Valdis Dombrovskis, French President Francois Hollande and German Chancellor Angela Merkel. Photo: AFP.
 BRUSSELS, Nov 24 - Even though no agreement was made during yesterday's European Summit on the bloc's next multi-annual budget, Latvian Prime Minister Valdis Dombrovskis promises to continue defending Latvia's interests.
The prime minister said that he has submitted in writing Latvia's position to EU President Herman Van Rompuy.
In regards to Latvia's priorities - adequate cohesion funding and fairer direct payments, the prime minister admitted that ''some progress has been made''.
''But some improvements must still be made for this position to be acceptable for Latvia,'' the PM added.
The next round of EU budget talks could take place in January.

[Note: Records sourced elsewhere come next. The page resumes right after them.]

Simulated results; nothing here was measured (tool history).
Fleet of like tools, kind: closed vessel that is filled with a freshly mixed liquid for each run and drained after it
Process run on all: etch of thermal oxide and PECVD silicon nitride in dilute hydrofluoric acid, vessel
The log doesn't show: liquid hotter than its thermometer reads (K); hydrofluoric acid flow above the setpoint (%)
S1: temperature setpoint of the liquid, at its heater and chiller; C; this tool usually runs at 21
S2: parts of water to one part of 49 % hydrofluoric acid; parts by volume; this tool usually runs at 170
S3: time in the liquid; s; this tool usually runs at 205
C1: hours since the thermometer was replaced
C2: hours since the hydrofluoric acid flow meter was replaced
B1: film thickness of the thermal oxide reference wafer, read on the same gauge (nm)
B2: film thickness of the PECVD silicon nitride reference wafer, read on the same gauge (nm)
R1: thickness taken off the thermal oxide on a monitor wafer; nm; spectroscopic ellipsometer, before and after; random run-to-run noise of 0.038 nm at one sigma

The prime minister said that he doubts whether the proposals made to Latvia will become worse in the next round of talks. ''We must continue to work to improve this offer,'' Dombrovskis added.
Evaluating the summit as a whole, Dombrovskis said that ''we have taken a step forward''. He said every country was prepared to talk and no one dictated their own conditions. Dombrovskis also said that every country was willing to back down a bit from their positions.
The AFP news agency reports that talks on the European Union's trillion euro budget ended in deadlock Friday when leaders of the 27-nation bloc failed to overcome seemingly irreconcilable differences on spending.
Van Rompuy insisted however that progress had been made in the two days of bitter bargaining. He forecast that a deal would be made when leaders meet again next year.
Tensions between rich and poor states over funding for economic development and Britain's strident demands for cuts in the mammoth budget -- covering seven years from 2014 to 2020 -- had set the summit on a rocky course from the start.
An EU diplomat said the main obstacle at the summit was Cameron's demand for reductions in the planned trillion dollar budget, with Sweden and the Netherlands the other "virulent" countries seeking cuts.
As reported, Latvia wants Brussels to introduce fair direct payments to farmers, stipulating that the lowest payments must constitute at least 80 percent of the average amount of the EU direct payments already in 2014. At the moment, Latvian farmers receive the smallest direct payments in the EU, LVL 63 per hectare or less, while the average figure in Europe is EUR 266 or LVL 186 per hectare.
Regarding the maximum amount of cohesion funds, Latvia is being offered 2.59 percent of gross domestic product (GDP). Latvia's goal is to retain the current level of cohesion funds - EUR 4.7 billion (LVL 3.3 billion) in 2014-2020. To achieve this, the maximum amount of cohesion funds must be set at 2.9 percent of GDP.